Lots of organizations get stuck when it comes to understanding target markets. We all work hard to uncover who ours is. Then we kick back and rest easy in the knowledge that the work is done. We’ve defined them, personified them, and decided how to talk to them. High fives and time for a cocktail.

But then new babies are born. Markets shift and new markets appear on the regular, and you have to figure out how to talk to them, too. It’s exhausting. Today’s 20-year-olds have values and ideas that tomorrow’s 20-year-olds may not share. You can’t assume new audiences will grow into your message. Conversely, if your message changes to accommodate new audiences, you’ll alienate your tried-and-true loyalists. (This is particularly true in fields that must cast a wide net, such as alumni relations. Perhaps not so much of a concern for a business that markets exclusively to a narrower demographic.)

Anyway, back to developing new markets. How can a service or advocacy organization with one focused mission continue to engage with existing markets while developing new ones? Two ways: vision, and segmented campaigns.

Vision, because this type of thinking involves planning for the future. Asking questions like, “Who will our audience be in 10 years, and how will they think?” “How do we capture the next generation of customers?” “What would our perfect customer look like in a decade?” We often find these 10-year questions terrify clients. Few have thought that far in advance. I get it. Sometimes today’s hot mess is scary enough. Who’s got time to look past next week’s explosion?

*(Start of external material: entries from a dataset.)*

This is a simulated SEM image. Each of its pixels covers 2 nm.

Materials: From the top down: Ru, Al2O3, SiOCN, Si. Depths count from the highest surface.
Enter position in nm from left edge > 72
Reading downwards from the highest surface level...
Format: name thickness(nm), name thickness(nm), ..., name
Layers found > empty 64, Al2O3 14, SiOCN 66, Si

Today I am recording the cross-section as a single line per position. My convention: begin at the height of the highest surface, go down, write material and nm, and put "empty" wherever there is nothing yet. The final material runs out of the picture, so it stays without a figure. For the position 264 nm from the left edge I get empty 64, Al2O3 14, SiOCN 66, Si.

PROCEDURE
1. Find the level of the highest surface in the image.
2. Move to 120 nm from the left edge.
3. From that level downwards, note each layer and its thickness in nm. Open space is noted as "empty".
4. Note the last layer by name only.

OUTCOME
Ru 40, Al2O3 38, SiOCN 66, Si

But it’s a task you should not avoid. And once you’ve done the vision work to articulate your audience-to-be, it’s time to talk to them. Consider a campaign dedicated to your emerging market—building affinity and loyalty from the very beginning, or even prior to their decision-making process. This probably means a new tone of voice and call to action. And it likely means new marketing channels as well. (Let’s face it, you don’t want to find content made for you peppered amongst content made for your mom.)

Dedicated, segmented campaigns can be immensely successful. They allow you to focus, to speak deeply to an audience, and to build a relationship that can grow. Consider it once you’ve faced those 10-year questions.

If the thought sends you reeling, maybe look at it from a different angle. Look at it as insurance.